‘Queen Cleopatra’ Director Speaks Out: ‘What Bothers You So Much About a Black Cleopatra?’ (EXCLUSIVE)

“It is more likely that Cleopatra looked like our actor than Elizabeth Taylor ever did.”

Netflix

Last summer, I was living in Venice Beach and had decided, due to a friend’s persistence, to visit a fortune teller. Me, ever the sceptic but game for a laugh, agreed to go along. What the fortune teller said made me roll my eyes: “I am not saying you are Cleopatra but somehow you share her story and are connected.”

Less than a month later, I got a call from a production company making Jada Pinkett Smith’s “African Queens” and was subsequently hired to direct four episodes of a drama-documentary on the life of the controversial leader. The joke was on me.

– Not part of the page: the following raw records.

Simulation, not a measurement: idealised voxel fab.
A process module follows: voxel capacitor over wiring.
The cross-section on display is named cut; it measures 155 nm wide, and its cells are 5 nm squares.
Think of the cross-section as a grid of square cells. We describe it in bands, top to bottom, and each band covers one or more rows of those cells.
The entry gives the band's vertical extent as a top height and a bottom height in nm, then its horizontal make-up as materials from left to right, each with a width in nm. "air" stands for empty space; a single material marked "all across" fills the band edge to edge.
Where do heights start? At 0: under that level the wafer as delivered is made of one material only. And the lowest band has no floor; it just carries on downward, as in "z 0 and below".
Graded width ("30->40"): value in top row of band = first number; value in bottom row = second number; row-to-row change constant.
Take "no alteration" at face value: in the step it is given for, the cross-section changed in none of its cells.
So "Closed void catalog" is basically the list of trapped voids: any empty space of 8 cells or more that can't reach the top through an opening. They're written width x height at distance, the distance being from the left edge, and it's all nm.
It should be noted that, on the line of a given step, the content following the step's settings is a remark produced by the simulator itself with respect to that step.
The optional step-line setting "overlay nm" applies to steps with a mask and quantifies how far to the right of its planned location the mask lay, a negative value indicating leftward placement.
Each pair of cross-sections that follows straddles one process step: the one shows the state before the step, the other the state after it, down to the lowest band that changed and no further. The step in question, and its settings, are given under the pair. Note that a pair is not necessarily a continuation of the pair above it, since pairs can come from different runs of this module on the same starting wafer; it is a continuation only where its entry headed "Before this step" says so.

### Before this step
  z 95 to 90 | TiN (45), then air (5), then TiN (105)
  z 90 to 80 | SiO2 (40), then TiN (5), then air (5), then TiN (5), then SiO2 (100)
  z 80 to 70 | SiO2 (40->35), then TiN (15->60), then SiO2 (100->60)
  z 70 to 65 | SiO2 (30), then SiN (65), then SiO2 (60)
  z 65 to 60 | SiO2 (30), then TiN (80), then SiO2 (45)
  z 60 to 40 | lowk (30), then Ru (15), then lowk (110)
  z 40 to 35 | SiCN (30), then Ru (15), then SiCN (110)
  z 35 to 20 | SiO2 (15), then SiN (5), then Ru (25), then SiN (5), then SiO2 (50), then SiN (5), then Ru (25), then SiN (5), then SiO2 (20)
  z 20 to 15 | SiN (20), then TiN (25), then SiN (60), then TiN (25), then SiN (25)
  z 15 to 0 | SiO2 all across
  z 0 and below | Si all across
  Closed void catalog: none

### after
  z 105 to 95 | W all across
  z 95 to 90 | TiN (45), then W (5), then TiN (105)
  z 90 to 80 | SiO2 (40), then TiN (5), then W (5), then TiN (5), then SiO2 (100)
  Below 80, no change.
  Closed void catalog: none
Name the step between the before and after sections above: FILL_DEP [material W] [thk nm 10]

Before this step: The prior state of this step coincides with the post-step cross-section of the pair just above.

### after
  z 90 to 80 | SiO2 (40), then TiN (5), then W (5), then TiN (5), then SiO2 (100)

I remember as a kid seeing Elizabeth Taylor play Cleopatra. I was captivated, but even then, I felt the image was not right. Was her skin really that white? With this new production, could I find the answers about Cleopatra’s heritage and release her from the stranglehold that Hollywood had placed on her image?

Born in Iran, I am a Persian, and Cleopatra’s heritage has been attributed at one time or another to the Greeks, the Macedonians and the Persians. The known facts are that her Macedonian Greek family — the Ptolemaic lineage — intermarried with West Asian’s Seleucid dynasty and had been in Egypt for 300 years. Cleopatra was eight generations away from these Ptolemaic ancestors, making the chance of her being white somewhat unlikely. After 300 years, surely, we can safely say Cleopatra was Egyptian. She was no more Greek or Macedonian than Rita Wilson or Jennifer Aniston. Both are one generation from Greece.

Doing the research, I realized what a political act it would be to see Cleopatra portrayed by a Black actress. For me, the idea that people had gotten it so incredibly wrong before — historically, from Theda Bara to Monica Bellucci, and recently, with Angelina Jolie and Gal Gadot in the running to play her — meant we had to get it even more right. The hunt was on to find the right performer to bring Cleopatra into the 21st century.

Why shouldn’t Cleopatra be a melanated sister? And why do some people need Cleopatra to be white? Her proximity to whiteness seems to give her value, and for some Egyptians it seems to really matter.

After much hang-wringing and countless auditions, we found in Adele James an actor who could convey not only Cleopatra’s beauty, but also her strength. What the historians can confirm is that it is more likely that Cleopatra looked like Adele than Elizabeth Taylor ever did.

As production got nearer, I realized the magnitude and political nature of this job. It was important to get things right, but also to find a way of telling the story with humanism and nuance: The last thing we needed was another Cleopatra divorced from her womanhood and her power only sexualized. The HBO series “Rome” portrayed one of the most intelligent, sophisticated and powerful women in the world as a sleazy, dissipated drug addict, yet Egypt didn’t seem to mind. Where was the outrage then? But portraying her as Black? Well.